The alarm went off at five as usual and, unwilling as I was on a last meal of beer and vodka, I stoically made my way to work.
The hotel was situated a little out of town on some old waste ground by a golf course, a redeveloped patch of forgotten land that now posed as class. Just like the rest of the fucking town of St. Andrew’s.
I entered through the side entranced reserved for all the essentials of the hotel but unbeknown to guests, a small portal in the wall in between the generators and the walk-in fridge. It opened onto the industry standard of service corridors of dirty laundry and rotting vegetables all piled atop one another, like some nascent city, steadily rising out of the luminous linoleum, it greeted me with a due sense of dread each morning. Every day the human waste piled higher and my resolve got weaker.
The end of the corridor was always the same, a door made of those horrible see-through Perspex strips that usually are more at home in abattoirs. These led into the damp infested, argon lit, changing area.
This was where the day began.
This time was a little different though as my line manager, Radovan, was standing there apparently waiting for me. This could never be a good thing.
I checked the time. I wasn’t late.
I checked my beard. Still couldn’t grow one.
I checked my breath and quietly thanked the hard-working workers at Trebor.
So what did he want? I was far from the model worker but, generally, I kept myself to myself, did my hours and went home. What I mean by this is that I would often clock in, sleep in the linen room or the guest toilets before helping myself to a generous portion of the club lounge breakfasts. Maybe my time was finally up. I didn’t care. If he gave me my P45, I could be back in bed my nine.

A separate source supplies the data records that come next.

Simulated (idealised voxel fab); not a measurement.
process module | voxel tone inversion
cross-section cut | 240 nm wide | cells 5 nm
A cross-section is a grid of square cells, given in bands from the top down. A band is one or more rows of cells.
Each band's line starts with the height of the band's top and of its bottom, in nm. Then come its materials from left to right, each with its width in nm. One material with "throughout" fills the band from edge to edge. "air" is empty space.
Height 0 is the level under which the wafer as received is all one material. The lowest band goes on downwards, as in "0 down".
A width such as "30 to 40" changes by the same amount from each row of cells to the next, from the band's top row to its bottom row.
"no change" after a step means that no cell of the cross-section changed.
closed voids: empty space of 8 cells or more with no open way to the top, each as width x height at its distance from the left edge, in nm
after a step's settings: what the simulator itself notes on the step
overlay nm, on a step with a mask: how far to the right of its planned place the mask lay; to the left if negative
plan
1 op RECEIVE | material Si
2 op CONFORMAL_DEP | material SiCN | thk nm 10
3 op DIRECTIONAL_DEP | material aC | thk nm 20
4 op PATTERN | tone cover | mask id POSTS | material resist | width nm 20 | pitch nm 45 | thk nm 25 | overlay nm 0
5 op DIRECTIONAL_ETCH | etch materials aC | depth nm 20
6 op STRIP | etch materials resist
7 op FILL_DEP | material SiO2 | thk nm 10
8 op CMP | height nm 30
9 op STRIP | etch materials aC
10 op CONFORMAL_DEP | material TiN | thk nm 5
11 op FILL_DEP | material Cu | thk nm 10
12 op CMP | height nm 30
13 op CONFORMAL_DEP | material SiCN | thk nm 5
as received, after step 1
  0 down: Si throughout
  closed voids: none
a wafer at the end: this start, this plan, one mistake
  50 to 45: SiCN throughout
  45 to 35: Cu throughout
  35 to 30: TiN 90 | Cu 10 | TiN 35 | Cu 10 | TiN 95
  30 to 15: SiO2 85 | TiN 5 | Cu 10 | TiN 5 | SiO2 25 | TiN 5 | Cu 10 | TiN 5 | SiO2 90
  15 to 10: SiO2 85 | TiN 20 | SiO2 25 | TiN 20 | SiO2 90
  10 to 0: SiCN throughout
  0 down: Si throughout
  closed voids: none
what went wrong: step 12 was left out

Then his rage filled face blurted out, his accent a Slavic drawl with a solid comprehension of English garnered entirely from Northeast Scotland. There is no voice more sinister in the world.
“Why you use this door? This is wrong door, you use staff entrance like everybody else.”
Oh, didn’t expect that.
“But, Radovan I thought this was the staff entrance. I’ve been using it for months.”
“Don’t lie me! Don’t you take piss of me!” Mid-level management incarnate, unreasonable and unable.
“Seriously Radovan, I don’t even know where the staff entrance is then, I genuinely thought this was it. Maybe you can show me?”
It was then that he called me an insolent dog.
I thought to myself, “That was pretty offensive” but on further reflection figured that he was probably right. At least he didn’t use management speak of “team players” and all that tripe. Christ, I hadn’t even got a disciplinary, just an unreasonable dressing down from a Serbian guy who was my boss. Ironically, I still had no idea where the staff door was, today probably not being the best time to ask him.
Radovan was an archetypal example of the myth surrounding eastern Europeans here in the UK. The butt of all 90’s jokes was that of the Polish roofer or Slovak plumber but this was 25 years ago. These people aren’t fucking stupid, and during the time that middle class Britain quietly objected to immigration while having loft extensions added at bargain prices, these guys were following the patronisingly easy path to mid-level management.
Don’t drink too much on shift.
Buy a suit.
Learn how to complete a p46 form.
Now they’re in charge. At the hotel all management were from Eastern Europe or the Balkans and I imagine that in many other sectors those that were once the punch line, now punch gloves with the best of them. They own the plumbing business/ hotel/ bank. Sure their staff are maybe from the same places but they are here and following the same well trodden path to employment seniority that has been going on for literally a generation now.
Because British people, myself included, are complacent retards who still genuinely believe that we are still living in the 1870’s. The virtue of coming from a rain-soaked shithole on the periphery of Europe, allows a smooth transition to success. Now the redcoats are restricted to Butlin’s and the “Empire where the sun never sets” is an ironic reminder to the contrary.
They go into shock when presented with the fact that swathes of Europeans can both do their job better than them while speaking grammatically superior English at the same time. Radovan and his lieutenant Stevie, a Scot, were both wankers, that was clear. However, Radovan quickly became “that Polish wanker” (despite the fact he was actually from Serbia). Stevie was faced with an interesting juxtaposition. He was unable to supersede Radovan, due to his crippling ineptitude and coke habit, but in the grand scheme of hate, he remained comfortably below his Slavic superior.
With the EU referendum rapidly approaching, it seems like a good time to break down the issue at heart. If Brexit happens, a fact which will cause the same amount of consternation as the touring bassist leaving Oasis, we must address a quandary.
Where do you want the wankers who are in charge to come from? The answer is easy.
It doesn’t matter in any way. Wankers are wankers.